Ottawa Race Weekend – Half-Marathon

The big test of the physiotherapy was here. I partially tore a muscle in my left calf on April 2 (and April 7 and April 20…) so my early season goal of 1:35 turned into an early season goal of just running. With some solid work and coaching from Aaron at PSI, the muscle has changed from painful to sore to stiff to not bad over the last 5 weeks. Now the big question remained – how much of the base that I built over the winter remained?

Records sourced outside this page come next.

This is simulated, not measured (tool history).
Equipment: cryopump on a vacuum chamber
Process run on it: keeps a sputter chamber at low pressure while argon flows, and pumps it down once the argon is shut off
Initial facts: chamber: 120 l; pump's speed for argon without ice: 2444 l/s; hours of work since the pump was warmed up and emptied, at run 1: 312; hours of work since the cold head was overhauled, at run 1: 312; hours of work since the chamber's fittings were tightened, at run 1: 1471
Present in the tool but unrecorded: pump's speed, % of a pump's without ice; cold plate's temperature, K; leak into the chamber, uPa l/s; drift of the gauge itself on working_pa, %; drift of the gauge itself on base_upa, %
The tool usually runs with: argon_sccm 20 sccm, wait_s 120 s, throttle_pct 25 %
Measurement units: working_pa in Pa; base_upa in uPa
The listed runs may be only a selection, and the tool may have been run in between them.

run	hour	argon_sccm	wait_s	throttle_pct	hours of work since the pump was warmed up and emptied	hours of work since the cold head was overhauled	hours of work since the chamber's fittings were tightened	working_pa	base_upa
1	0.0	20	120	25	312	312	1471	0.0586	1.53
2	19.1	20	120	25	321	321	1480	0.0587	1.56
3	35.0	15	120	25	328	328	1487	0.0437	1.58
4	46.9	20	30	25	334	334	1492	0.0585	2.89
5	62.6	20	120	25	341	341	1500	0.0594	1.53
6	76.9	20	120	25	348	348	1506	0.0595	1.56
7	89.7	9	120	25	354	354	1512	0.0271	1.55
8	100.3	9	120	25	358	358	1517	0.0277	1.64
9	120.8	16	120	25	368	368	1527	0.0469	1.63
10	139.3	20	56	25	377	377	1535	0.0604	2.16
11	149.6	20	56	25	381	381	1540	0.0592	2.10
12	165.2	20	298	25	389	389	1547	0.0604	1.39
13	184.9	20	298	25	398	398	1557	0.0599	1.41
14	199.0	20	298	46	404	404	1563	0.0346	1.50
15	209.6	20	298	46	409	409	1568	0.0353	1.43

The conditions at the start were really nice – a touch of coolness and some lingering fog were almost ideal for running. My new target was to see how long I could stay with the 1:40 pace group and drop back if it proved too difficult. This was my first time I’d run in such a large event, with thousands of runners instead of hundreds. Once I got to the start, I realized why they are called corrals. I could see the 1:40 sign but there were probably a thousand between between me and it. On the plus side, it was a chance to run free at my own pace instead.

The run itself turned out to be fairly straightforward if you just put yourself in the moment. It was difficult to establish a good pace over the first three or four kilometers as the sheer volume of traffic dictated where and how fast you could go. My brief experiment with running to the side on the grass almost came to an inglorious conclusion when I didn’t see the first water station approaching – 10 feet from a self-imposed Gatorade shower…

The first highlight of the run for me was the stretch from Dow’s Lake to Tunney’s Pasture as we ran through the neighbourhoods. I’ve never been a big fan of Kiss, but you have to hand it to the garage bands who set up their equipment along the route to hammer out a few tunes for the passing runners. Note to race organizers: do everything you can to encourage this; the energy from Soca groups is extremely catchy.

The heat started to build by the midway point of the race, which normally wouldn’t be too big of a deal. With the late spring this year, there was the open question of how well the body has adjusted to the recent increase in temperature. It turned out to not be too bad with liberal dumpings of water on my head to keep cool, but I sure wouldn’t want to have started an hour or two later.

The stretch from the War Museum through Hull to Rideau was definitely the toughest portion as the course became decidely rolling. It wasn’t horrible but it definitely required concentration and a bit of goal planning – shorten the stride a little, keep the cadence high, ease off and rest a little on the downhills. The view from the Alexandra Bridge was worth the price of admission alone with beautiful vistas both up- and down-river.

The next big highlight for me was the finishing stretch from Rideau. The crowds were consistently three and four deep and very enthusiastic. I reminded me of the crowds you see on the climbs in the major cycling tours, complete with road narrowings to further amplify the affect. Amazing, I managed to make eye contact with Annika as I passed the Laurier bridge and exchanged a little wave and smile.

The last two kilometers became an exercise in mathematics and muscle memory from the training as I counted down the final minutes. The mind is always trying to trick you into slowing down or stopping, but the training runs are your proof that the mind can’t always be trusted. A final kick over the last 200 meters and I was home in 1:42:13. Not what I was hoping for at the start of the year, but very acceptable given the injury in April.

Big takeaways looking back over the race:

  • get to the corral earlier next year to avoid congestion on the road – the Garmin tells me I spent 150m+ weaving and going wide
  • my pacing is pretty good; the worst kilometer was 5:00 and it included a big uphill
  • your legs feel way better after the race when you wear compression socks – Zoot for the win!